Emotional Impact of Color
Emotional Impact of Color
Humans have a natural, instinctual reaction to color. Of course, our preferences may be based on our own childhood
experiences or cultural influences, and may change over time, but the power of color cannot be underestimated. There have
even been studies observing neural reactions to different colors. Let’s ponder some of the rainbow’s hues and the possibilities
they hold in our homes.
Red is seen as a positive, stimulating color that stirs up passion and energy in those who see it. Conversely, it can be seen as
an aggressive color, so it should be used with a specific intention. In Asian cultures it is considered good luck! And it’s always
nice to add a bit of drama to liven up a space.
Red’s little sister is pink. This is considered more feminine, at least in spaces, not necessarily in fashion any more. When it’s a
bit more saturated, it becomes fuchsia, which is considered more of a power color. It is interesting, however, to know that
studies show that pink can be calming for around 30 minutes then make someone irritable for around 30 minutes and back
When Pantone, the world’s authority on color announced Living Coral as the color of the year, I knew a neutral base would be
the best way to showcase this bright hue, which is a warm, peachy orange with gold undertones. If you are going to use a
trendy color, I suggest accessorizing with it so you can replace it when it feels dated. For a larger impact, go ahead and paint a
wall. Paint is really so easy and inexpensive to redo, don’t be afraid!
I have grown to absolutely love yellow myself. It is a cheerful and positive color that brightens a dark space and brings in that
feeling of sunshine and happiness. I do notice that clients tend to shy away from it because it is a strong color and it takes
some convincing to understand how to use it. Just like Van Gogh’s Lilies focuses on the blues of the flower, they would not
stand out the way they do if it weren’t for the yellow. Appropriate use of color is not just the use of one color but the way in
which colors—and even textures—combine to create an overall aesthetic.

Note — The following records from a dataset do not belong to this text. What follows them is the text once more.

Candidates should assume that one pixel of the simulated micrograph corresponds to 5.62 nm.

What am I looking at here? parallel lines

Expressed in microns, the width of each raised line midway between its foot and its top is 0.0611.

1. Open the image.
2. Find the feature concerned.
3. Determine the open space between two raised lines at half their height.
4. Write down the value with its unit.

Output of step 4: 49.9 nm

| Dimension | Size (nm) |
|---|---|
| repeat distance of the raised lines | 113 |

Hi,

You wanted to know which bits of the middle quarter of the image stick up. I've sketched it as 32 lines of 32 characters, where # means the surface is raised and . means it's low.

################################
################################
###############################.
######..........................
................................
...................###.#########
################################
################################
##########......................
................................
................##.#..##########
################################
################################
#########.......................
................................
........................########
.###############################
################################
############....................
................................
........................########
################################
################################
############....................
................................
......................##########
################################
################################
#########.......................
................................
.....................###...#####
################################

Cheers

Blue is another favorite for interior spaces. It reminds us of the ocean, the sky; nature in general. Clients find that to be
exceptionally restful. Blue is considered to inspire trust and safety. That’s why lots of banks and even politicians use it
frequently. When the tone becomes a spa blue, it really comes across as a peaceful respite from the hectic world.
Purple and fuchsias are traditionally the color of royalty and majesty, and symbolize opulence and luxury. I find my clients
either love it or hate it! When mixed with dusky neutrals, it has the ability to transform spaces overflowing with
sophistication and luxury.
Then we have neutrals, which I have noticed typically polarize my clients into either warm or cool contingencies. I love the
subtle tension created by blending the two, which adds more depth to a space.
Grays have saturated the decorating market for the last few years. I like to counter this fad-like following by using more
sophisticated tones of grey such as truffle or mushroom. It’s classic and plays well with any accent desired.
My most favorite color, or noncolor, is white. White reflects all light waves so technically it’s an all-color. I find it to be very sophisticated, as it relies on the use of other design principles to make it a strong design. When the palette takes a back seat to design, you notice texture, scale, balance and other more complicated design elements to carry your aesthetic statement.
And then we have black—the color of Manhattan, pure sophistication and sexiness. Strong and bold, everything is sleeker and more fabulous in black.